In Computational Linguistics, the term discourse is used to refer to a communicative event such as a text or a dialog. In our lab, in recent years the work focused on monologue text. We study text structure both from a theoretical perspective and with the goal of automatic analysis. Notice we can provide only a very brief summary here. One of our favorite phenomena is connectives, explained in a separate section below.

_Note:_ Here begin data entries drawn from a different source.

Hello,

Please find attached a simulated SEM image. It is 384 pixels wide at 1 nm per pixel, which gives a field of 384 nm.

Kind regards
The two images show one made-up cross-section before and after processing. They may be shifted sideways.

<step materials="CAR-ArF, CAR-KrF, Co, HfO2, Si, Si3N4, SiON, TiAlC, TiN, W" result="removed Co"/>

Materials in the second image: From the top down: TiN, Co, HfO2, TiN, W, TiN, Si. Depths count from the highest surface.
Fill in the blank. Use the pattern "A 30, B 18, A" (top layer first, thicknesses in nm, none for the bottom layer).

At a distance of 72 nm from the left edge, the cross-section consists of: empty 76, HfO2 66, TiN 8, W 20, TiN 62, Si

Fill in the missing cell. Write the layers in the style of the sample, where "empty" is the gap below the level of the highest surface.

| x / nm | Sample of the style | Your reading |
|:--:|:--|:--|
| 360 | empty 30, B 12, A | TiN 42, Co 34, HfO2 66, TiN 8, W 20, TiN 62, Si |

The Structure of Discourse
In a text, structure arises on multiple levels of description (as explained in the German monograph (Stede 2007)), for example:
coreference: pronouns and definite noun phrases refer back to entities in the text
genre-specific zones: the genre of a text determines which functional units are part of the text
topic changes: in running text, stretches (often paragraphs) deal with different sub-topics of the text
rhetorical structure: according to several theories, coherence relations hold between (mostly) adjacent spans of text, yielding a tree or graph structure for the complete text
A fair amount of our work dealt with Rhetorical Structure Theory (Mann/Thompson 1988), both for text analysis and generation. We provide annotation guidelines for RST, which originated in collaboration with Maite Taboada (SFU, Vancouver) (Stede et al. 2017). Also, we suggested certain modifications to the theory, especially concerning nuclearity in (Stede 2008). The Potsdam Commentary Corpus (PCC) has RST trees as one annotation layer. But other levels are of equal importance to us, see e.g. our separate page on Coreference
Discourse connectives are lexical items that encode semantic or pragmatic relations between adjacent spans of text, such as causality or contrast. We have developed analyses of particular connectives and groups of them (especially causal, contrastive and concessive ones), and also comparative analyses across several languages. One result of our work is DiMLex, a computer-readable discourse connective lexicon for German (Stede 2002). We recently contributed to building an Italian version (Feltracco et al. 16), and now released a multilingual connective database (see "Resources" below) that was built in collaboration with partners from the TextLink network.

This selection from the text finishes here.